So, what is happening here on top of Carrauntoohil?
This was the first time I have been at the summit since my teenage years. It required a good six hours of effort to get there and back down. Supreme walkers (and scramblers) Gerard and Mary, acted as guides and Shane and Cian made excellent company on the return, as we descended through the, 'em, Heavenly Gates. Cian (aged ten) pointed out that the title for this route had ominous connotations. In fact his father Shane had witnessed a death there years before. An alternative reading is that we were coming back to the land of the living from a sublime world above, and it certainly felt like that. Heaven, hell, the devil etc. feature a lot in the namings of features of such dramatic landscapes...

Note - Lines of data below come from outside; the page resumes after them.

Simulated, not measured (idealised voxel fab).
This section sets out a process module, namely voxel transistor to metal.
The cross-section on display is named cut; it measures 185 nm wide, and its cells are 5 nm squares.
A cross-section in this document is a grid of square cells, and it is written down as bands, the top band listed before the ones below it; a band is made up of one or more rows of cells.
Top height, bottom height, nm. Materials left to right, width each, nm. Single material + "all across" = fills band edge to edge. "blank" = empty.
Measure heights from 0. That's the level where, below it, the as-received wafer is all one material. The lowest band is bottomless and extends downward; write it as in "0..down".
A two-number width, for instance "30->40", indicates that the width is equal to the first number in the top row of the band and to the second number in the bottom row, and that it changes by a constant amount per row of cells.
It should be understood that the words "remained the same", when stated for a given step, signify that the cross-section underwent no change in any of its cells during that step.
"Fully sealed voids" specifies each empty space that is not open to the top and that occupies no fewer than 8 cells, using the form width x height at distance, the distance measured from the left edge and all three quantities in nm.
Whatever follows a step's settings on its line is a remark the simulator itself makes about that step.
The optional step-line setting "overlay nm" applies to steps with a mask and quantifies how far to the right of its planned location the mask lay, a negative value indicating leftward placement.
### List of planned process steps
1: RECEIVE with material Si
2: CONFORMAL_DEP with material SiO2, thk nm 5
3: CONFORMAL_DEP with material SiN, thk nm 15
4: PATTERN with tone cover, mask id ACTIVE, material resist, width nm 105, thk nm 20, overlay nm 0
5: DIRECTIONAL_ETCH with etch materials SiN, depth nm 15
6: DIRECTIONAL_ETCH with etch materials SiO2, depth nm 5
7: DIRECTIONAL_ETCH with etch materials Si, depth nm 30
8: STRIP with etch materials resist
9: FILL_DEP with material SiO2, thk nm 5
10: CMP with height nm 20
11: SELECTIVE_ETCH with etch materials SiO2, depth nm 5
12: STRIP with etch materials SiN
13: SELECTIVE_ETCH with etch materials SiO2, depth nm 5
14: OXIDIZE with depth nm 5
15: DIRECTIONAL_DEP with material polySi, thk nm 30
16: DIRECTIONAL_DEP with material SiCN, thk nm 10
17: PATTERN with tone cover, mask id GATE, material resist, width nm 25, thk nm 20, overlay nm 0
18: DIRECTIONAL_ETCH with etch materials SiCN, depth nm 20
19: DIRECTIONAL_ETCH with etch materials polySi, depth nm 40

I have heard different interpretations of the Irish, Corrán Tuathail. Though literally the translation is Northwest Crescent, and the crescent shape of the mountain in relation to the valley below fits with such a description, yesterday it was suggested by Mary who teaches in a Gaelscoil, that there are associations with leftness, in the sometimes derogatory way that anything to do with 'left' indicated peculiarity in the past. Other sources state that the name means Tuathal's Sickle, Tuathal having been 'the legitimate' son of some apparent king in the first century BC. I have never liked the way feudal terms like king and queen are imposed lazily on pre-feudal, clan or tribal societies, when father-right was barely a thing, and impressive forms of 'primitive' democracy still lingered.